The work done by Data and Society Institute's Fracesca Tripoldi shows how this all works and especially how it's being used to manipulate the datasphere.

First you find a data void. That's a topic, or rather a term used as a pointer to a topic, that brings up no search results.

There's no results because nobody is using the term, not necessarily because nobody is talking about the topic. But you come up with that new, unused term, and you create content to go along with it. Like, fake content, conspiracy theory content, propaganda content, salacious content, whatever, and when you slap your new word on there, you now own the search results for that content.

Let's say I want to steer people away from the actual facts about a mass murder at an elementary school, so I create a new term - "crisis actor" - then I generate all kinds of content about people who pretend they were in a mass shooting, and I slap my keyword (crisis actor) all over the content, and THEN I make sure to spread the keyword around as much as possible, so other people start saying it out loud, and then other people will start searching for it, which will weight the results of my keyword.

Guess where they'll end up? They'll end up at my site, reading my content. They won't be swayed by different views of the situation, because the whole idea of the crisis actor, the keyword and the content, was fabricated, it was artifice, and it exists in a vacuum, unconnected to the rest of the world.

When I start with a data void, I can control everything that goes into it, and I can make sure that you never see the other side of the story, because there is no other side. Only my side. It doesn't exist within the actual ecosystem of information. It is a Frankenstein of an info-ecosystem, engineered by me to send you in a very specific direction.

The fact that our global repository of information is accessed by typing words into a searchbox-algorithm leaves it susceptible to such workings. It also leaves out an entire dimension of human sensation, that being olfaction.

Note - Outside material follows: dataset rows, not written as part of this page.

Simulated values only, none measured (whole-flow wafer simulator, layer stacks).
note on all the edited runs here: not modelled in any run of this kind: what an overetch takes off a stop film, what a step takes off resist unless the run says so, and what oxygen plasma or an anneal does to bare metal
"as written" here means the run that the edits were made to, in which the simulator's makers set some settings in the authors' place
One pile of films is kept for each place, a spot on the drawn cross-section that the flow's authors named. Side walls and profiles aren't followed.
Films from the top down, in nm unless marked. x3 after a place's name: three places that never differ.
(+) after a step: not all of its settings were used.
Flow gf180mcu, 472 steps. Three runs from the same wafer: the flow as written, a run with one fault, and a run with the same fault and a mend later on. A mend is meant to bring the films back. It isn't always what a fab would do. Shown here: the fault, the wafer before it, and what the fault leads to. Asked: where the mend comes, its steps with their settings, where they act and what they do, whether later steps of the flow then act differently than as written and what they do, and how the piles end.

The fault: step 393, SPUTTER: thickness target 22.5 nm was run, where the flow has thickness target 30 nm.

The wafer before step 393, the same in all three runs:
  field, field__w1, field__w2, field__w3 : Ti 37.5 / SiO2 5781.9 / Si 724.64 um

How does misinformation and nefarious SEO engineering relate to olfaction? Because smells don't correlate to words as a matter of fact, only as a matter of opinion. Everything you can ever read about smells is already, from the start, "alternative facts," because there were no real facts to begin with. The two - language and smell - they just don't go together. The keyword and the content, they have to be artificial, by the very nature of the sense of smell. The entire human experience in regards to olfaction is one big data void, filled by poets and marketing slogans. That is, until the search box can be filled with emotions and autobiographies.

Notes:
"The problem is, whether or not we’re aware, the key words we search are coded with political biases. My research demonstrates that it’s possible to position ideological searches to maximize the exposure of their content."
—Data & Society Affiliate Francesca Tripodi, WIRED

May 2019, Francesca Tripodi for Data and Society